Brady Dougan's bet that markets would swing back in his favour has paid off - at least partly - just as his stint as Credit Suisse chief executive draws to a close. While peers restructured their investment banks, he resisted the urge to cut costs and leverage aggressively, believing the change in the markets was cyclical and not structural.
Given the first-quarter rebound in trading activity at US banks it would have been disconcerting if Credit Suisse had not also benefited. Revenue from fixed income trading rose by 9 per cent from a year ago, and equities trading rose 11 per cent. Good news was absent elsewhere in the investment bank, however. Debt and equity underwriting was weak, and the advisory business lost share.
Trouble is, while revenue rose in the part of the investment bank that Credit Suisse will keep, costs climbed faster. The unit's decline in pre-tax profit is a reminder that it remains configured for sunnier times, just as its cost base in wealth management is shaped for higher volumes. In wealth, however, there was progress: higher revenue and a tighter grip on costs lifted the net margin to 30bp and secured a 10 per cent gain in pre-tax profit.
A one-quarter recovery in the investment bank's top-line fortunes - particularly in the often-strong first quarter - or in wealth management will not be enough to convince investors that Credit Suisse should stay the same when Mr Dougan hands over to Tidjane Thiam in June.

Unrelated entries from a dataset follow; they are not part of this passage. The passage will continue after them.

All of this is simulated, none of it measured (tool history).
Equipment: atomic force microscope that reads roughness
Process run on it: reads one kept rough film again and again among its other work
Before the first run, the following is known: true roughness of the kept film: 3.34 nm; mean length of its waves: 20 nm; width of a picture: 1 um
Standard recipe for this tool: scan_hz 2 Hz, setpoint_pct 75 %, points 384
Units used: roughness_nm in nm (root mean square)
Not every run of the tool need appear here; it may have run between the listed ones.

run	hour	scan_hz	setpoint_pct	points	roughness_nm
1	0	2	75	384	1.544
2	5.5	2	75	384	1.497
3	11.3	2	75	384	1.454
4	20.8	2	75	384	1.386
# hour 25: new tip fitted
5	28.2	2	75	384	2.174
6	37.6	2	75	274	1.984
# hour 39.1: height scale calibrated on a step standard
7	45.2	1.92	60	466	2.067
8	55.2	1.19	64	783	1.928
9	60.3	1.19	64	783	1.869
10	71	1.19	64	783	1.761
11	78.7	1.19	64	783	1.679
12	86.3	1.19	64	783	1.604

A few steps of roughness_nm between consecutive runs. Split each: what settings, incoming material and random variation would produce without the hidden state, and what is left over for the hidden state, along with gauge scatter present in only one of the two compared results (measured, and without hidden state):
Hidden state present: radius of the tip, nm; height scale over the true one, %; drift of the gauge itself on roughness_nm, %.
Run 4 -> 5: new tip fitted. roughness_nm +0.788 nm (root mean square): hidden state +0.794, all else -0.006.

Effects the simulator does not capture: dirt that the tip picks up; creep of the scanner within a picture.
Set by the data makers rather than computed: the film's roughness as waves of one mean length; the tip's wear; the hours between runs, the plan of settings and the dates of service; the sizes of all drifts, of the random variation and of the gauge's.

Investors have to hope that Mr Thiam will be less ginger at cost cutting and lift the bank's return on equity above its reported 10 per cent (versus a punchy 15 per cent target) and speed up deleveraging. They also expect him to put Credit Suisse's common equity tier one capital ratio, now at a peer-lagging 10 per cent, beyond doubt with a cash call. That is why the bank trades at 1.2 times tangible book value, a 25 per cent discount to rival UBS. Now let the real overhaul commence: the baton is yours, Mr Thiam.